Christian Rohlfs
Christian Rohlfs, born in Gross Niendorf in 1849, is one of the most important painters and graphic artists of German Expressionism. It was only late in his career that he developed an expressive and powerful style of painting, and he underwent several relevant stylistic changes during his lifetime as a result of the various art movements of his time.
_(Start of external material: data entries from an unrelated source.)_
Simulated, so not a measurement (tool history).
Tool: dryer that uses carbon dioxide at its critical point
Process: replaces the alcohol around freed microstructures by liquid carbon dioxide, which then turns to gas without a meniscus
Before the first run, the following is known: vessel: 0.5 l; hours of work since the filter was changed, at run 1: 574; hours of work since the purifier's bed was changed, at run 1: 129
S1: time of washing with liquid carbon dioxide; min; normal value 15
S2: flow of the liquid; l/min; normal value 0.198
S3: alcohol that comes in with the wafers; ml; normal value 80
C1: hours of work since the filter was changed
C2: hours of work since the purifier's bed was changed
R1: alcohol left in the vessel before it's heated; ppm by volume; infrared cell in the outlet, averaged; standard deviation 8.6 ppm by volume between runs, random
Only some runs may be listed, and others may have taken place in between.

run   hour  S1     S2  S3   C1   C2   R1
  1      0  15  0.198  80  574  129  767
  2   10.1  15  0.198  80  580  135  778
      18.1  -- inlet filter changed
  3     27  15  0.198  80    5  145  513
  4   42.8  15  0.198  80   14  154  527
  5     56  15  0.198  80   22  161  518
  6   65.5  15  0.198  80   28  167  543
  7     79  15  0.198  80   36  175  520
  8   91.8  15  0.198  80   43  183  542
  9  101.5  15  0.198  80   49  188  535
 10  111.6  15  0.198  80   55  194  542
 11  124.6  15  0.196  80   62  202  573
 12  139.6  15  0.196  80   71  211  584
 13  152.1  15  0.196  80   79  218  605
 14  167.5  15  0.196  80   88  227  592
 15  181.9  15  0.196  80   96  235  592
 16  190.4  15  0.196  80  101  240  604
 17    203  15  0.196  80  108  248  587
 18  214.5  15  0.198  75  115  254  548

After studying art at the Grand Ducal School of Art in Weimar and working as a history and genre painter, he devoted himself to French Impressionism as a freelance artist in Weimar from 1884. As a result, between 1885 and 1890 he was one of the great German Impressionists. From the end of the 1880s, he turned to lyrical naturalism. At the invitation of Karl Ernst Osthaus, Rohlfs moved to Hagen in 1901 and set up a studio in the emerging Folkwang Museum. Stays in Soest and Munich followed, whereby the medieval churches and buildings in Soest as well as the monasteries and mountain landscapes in Bavaria were incorporated into Rohlfs' work until the 1920s.
In 1905 he met Emil Nolde and, from 1910 onwards, finally devoted himself entirely to an expressive style of work, which, however, remained rooted in the representational and showed Rohlfs' independent formal invention. Memberships in the "Neue Secession" (1911), the "Freie Secession" (1914) and the Berliner Kunstakademie (1924) in Berlin followed.
After increasingly figurative and biblical depictions, he found a new richness of color in his later work. His expressive flower paintings, often worked with tempera on paper, testify to a new expressiveness in Rohlfs' work. Rohlfs died in Hagen in 1938 and was shown posthumously at the first documenta in Kassel.